2. Michigan State (9). The Spartans lived on the margins somewhat in 2010, needing big late comebacks to beat teams like Northwestern and Purdue while stumbling badly against more talented teams like Iowa and Alabama. And now Mark Dantonio loses three senior offensive linemen, soul-of-the-defense All-American linebacker Greg Jones, and offensive coordinator Don Treadwell, who took the vacant Miami (Ohio) head coaching position. For a team that may have already been not-quite-as-good as their record, those are big blows.

3. South Carolina (17). Their appearance on this list isn't necessarily about the Gamecocks themselves, though the losses of end Cliff Matthews on defense and guard Garrett Chisolm on offense will be larger than people think. It's about their SEC divisional rivals at Florida and Georgia bouncing back from subpar seasons, and a schedule that hands them tough road trips to Athens, Knoxville, Starkville, and Fayetteville. It's the sort of slate that likely has four losses on it lurking somewhere.
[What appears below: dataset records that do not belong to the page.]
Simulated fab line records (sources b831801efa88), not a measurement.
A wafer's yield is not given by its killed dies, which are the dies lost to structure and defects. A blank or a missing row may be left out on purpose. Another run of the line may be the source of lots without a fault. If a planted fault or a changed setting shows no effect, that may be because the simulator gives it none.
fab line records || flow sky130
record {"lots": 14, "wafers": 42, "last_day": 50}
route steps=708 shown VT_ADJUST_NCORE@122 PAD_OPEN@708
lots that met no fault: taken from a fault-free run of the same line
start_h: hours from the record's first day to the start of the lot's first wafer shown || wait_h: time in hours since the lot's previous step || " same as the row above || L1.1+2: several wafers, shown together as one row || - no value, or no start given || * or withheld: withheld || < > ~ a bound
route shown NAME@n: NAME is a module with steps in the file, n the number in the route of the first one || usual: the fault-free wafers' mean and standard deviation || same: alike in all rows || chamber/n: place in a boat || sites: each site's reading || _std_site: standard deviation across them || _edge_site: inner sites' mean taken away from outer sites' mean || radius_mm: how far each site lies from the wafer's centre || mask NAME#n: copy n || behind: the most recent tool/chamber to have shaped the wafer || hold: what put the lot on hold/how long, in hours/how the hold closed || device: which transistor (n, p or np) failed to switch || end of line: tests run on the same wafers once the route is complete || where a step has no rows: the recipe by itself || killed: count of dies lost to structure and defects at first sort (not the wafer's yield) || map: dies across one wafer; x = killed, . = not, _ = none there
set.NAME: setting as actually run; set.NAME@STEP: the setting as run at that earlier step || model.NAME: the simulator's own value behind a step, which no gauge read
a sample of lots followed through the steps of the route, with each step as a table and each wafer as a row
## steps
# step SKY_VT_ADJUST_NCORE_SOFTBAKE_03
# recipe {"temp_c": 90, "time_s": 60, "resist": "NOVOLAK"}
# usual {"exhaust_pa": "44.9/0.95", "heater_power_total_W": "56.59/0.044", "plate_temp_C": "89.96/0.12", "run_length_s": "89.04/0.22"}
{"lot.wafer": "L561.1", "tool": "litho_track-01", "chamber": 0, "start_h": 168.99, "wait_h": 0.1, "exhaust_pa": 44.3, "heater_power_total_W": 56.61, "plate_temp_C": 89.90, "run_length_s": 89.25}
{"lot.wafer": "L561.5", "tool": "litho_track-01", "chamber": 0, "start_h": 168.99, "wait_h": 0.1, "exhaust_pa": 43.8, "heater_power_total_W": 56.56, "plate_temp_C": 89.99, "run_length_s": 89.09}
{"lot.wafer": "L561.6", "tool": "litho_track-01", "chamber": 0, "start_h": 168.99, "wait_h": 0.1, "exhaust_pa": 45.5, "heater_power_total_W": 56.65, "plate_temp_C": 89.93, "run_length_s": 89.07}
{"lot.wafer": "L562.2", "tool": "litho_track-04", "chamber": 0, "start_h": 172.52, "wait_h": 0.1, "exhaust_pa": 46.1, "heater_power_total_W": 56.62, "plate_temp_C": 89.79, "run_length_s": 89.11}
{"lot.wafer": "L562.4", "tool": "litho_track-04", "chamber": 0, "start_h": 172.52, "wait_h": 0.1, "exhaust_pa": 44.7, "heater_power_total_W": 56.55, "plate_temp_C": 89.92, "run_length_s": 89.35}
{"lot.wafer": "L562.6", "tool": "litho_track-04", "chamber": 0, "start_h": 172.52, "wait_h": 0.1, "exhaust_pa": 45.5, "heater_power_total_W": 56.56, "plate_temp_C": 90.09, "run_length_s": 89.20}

4. Northwestern (24). We love the plucky Wildcats as much as anyone, but the way the 'Cats were memorably run over at Wrigley by Illinois, it's hard to see them being physical enough to make that much headway in the new-and-improved Big Ten. Five of their seven 2010 wins came by a total of just 15 points, and for a quarterback whose underrated running skills are as much a part of his success as his throwing accuracy, Dan Persa's Achilles injury is a killer.

5. Oklahoma State (7). OK, so with Brandon Weeden and Justin Blackmon back and the Big 12 South not yet back to its 2008 glory days, it's not likely for the Cowboys to slip all the way out of the top 25. But the Cowboys haven't always done well with the kind of expectations they'll be dealing with in 2011, the defense still needs major work, and without Kendall Hunter the Pokes will have to work to ensure the running game can keep opponents from simply blanketing the Weeden-to-Blackmon connection. But the biggest loss by far is Dana Holgorsen, without whom the 2009 Cowboy offense was shut out by Oklahoma even with weapons like Hunter and Zac Robinson around. If Mike Gundy doesn't find a quailty replacement, the Cowboys may wind up as 2011's most overrated team.